3.    The assessee Company is engaged in manufacturing of sheet metal
through pressed, welded penal and sub-assemblies parts for auto mobiles and
other equipments design, manufacturing of mobile forming, dies, welding jigs
and inspection fixture. The Hongo Company Limited, Japan was having 95%
share holding in the assessee company and Siel Limited, New Delhi at 5%.
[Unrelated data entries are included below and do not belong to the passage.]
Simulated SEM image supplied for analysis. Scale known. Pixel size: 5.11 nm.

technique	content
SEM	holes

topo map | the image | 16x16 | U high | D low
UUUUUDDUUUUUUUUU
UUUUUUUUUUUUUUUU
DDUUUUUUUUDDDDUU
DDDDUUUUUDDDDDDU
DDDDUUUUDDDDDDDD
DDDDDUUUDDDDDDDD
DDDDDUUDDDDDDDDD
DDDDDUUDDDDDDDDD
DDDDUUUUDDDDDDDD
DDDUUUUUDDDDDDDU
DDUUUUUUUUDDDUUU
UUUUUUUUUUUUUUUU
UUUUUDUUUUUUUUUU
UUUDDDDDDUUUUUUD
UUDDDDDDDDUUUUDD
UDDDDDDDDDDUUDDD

During the year under consideration, the assessee showed the sales operating
income at Rs. 56,19,73,199/-, other income of Rs.1,05,385/- as against of
Rs.51,90,18,622/- and Rs. 1,02,418/- respectively of previous year. Against
which, the assessee claim total expenditure of Rs.49,99,82,082/- and disclosed
book profit of Rs.7,44,71,164/- as against Rs.4,50,28,230/- after claiming
expenditure of Rs.47,57,88,017/- for the previous year.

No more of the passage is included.